If Only I Were David Sedaris

If only I were David Sedaris. Every book, every article he writes impresses me so. Journey Into the Night is no exception. Published in the New Yorker back in 2007, this essay is riveting. It begins by discussing the annoyances of long-distance flights (in Sedaris’ case, specifically from New York to Paris) and the almost-embarrassingly superior treatment that Business Elite flyers receive. Sedaris then tells the story of a Polish flyer who was moved next to him, in his Business Elite seat, because the man had been crying over the loss of his recently deceased mother and disrupting flyers in the front of the plane. Hilariously, he paints the man as over-reacting and childish—disrupting his $8,000 flight experience and preventing him from watching a low-grade movie that other Business Elites laugh at up front. But in the end, we find both Sedaris and the Polish man crying side-by-side after Sedaris reminisced on teenage memories of his incessantly farting grandmother and the blood-bearing beatings his father would impose in response to his laughter.

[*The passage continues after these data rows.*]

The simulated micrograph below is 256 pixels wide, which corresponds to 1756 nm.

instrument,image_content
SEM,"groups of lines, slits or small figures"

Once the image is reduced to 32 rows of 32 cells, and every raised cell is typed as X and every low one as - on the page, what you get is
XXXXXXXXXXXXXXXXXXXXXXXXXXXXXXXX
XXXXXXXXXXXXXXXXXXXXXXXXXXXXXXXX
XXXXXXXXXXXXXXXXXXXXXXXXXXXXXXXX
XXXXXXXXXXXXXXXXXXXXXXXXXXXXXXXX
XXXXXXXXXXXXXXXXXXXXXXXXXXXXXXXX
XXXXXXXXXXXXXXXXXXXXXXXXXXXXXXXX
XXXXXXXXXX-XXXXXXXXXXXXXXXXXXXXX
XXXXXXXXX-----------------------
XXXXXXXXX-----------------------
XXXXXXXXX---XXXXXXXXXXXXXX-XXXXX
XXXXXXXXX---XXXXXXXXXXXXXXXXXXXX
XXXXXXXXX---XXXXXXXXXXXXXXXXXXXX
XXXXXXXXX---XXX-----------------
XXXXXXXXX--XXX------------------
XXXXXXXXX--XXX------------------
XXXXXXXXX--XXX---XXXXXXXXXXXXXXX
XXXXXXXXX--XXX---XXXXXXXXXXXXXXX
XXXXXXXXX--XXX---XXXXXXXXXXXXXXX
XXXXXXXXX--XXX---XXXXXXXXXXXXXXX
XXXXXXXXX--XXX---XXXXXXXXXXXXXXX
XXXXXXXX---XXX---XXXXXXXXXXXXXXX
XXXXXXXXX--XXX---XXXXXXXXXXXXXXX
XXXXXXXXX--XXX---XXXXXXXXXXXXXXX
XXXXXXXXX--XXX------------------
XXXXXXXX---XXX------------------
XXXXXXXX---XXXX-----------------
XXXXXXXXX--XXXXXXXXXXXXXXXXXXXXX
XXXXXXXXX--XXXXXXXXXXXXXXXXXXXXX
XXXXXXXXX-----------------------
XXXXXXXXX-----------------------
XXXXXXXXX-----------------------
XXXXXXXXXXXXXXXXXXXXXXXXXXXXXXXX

I wish I had written this article because it is hilarious. One thing I suck at as a writer is being funny. Actually, in general, I’m not really a funny person. I tell jokes frequently, but people never really laugh. They just give that warm smirk that seems to say, “At least you tried.” In any case, I think that incorporating humor into my project (and into my life) would be extremely beneficial. As Adam mentioned early on in our course, “You can never take yourself too seriously.” I should try to do differently.

I also admire this piece of writing because it is so unpredictable. There is no linear structure to the essay at all—we, as readers, never know what to expect. In fact, he rarely references anything he said earlier in the essay. He is not trying to make a point; rather, he arrives at a point. I may be able to incorporate this tactic into my project, though it will definitely be more difficult than the last. The only way I would be able to do it is by using the personal narrative aspect of my project creatively. A professor once described an essay of mine as “like an Impressionist painting.” That was an accident though. Perhaps I could do it again. But would it be fitting? Regardless, I suggest to myself that I keep it in mind.

2 thoughts to “If Only I Were David Sedaris”

  1. Hi Cameron-
    This article sounds hilarious and I can’t wait to read it after I finish writing this comment… I think it can be very hard conveying humor through writing. Whenever I am trying to make something funny in my writing, I always feel like it doesn’t read that way. Maybe you could try to incorporate a bit of humor in your final project? Not sure exactly how that would fit, but it could be a fun challenge!


  2. Cameron,
    Humor is always a nice addition to any piece of writing. But the key to being funny is not to try! Especially in writing, it is pretty obvious when a joke is forced or thought through too much. Just keep an open mind when you are working on your project and if someone you are talking to says something funny, or if you think of a silly pun, don’t be afraid to use it. I try to incorporate humor into my writing a lot, and it doesn’t always work. But its okay if it doesn’t- we are here to test our limits as writers.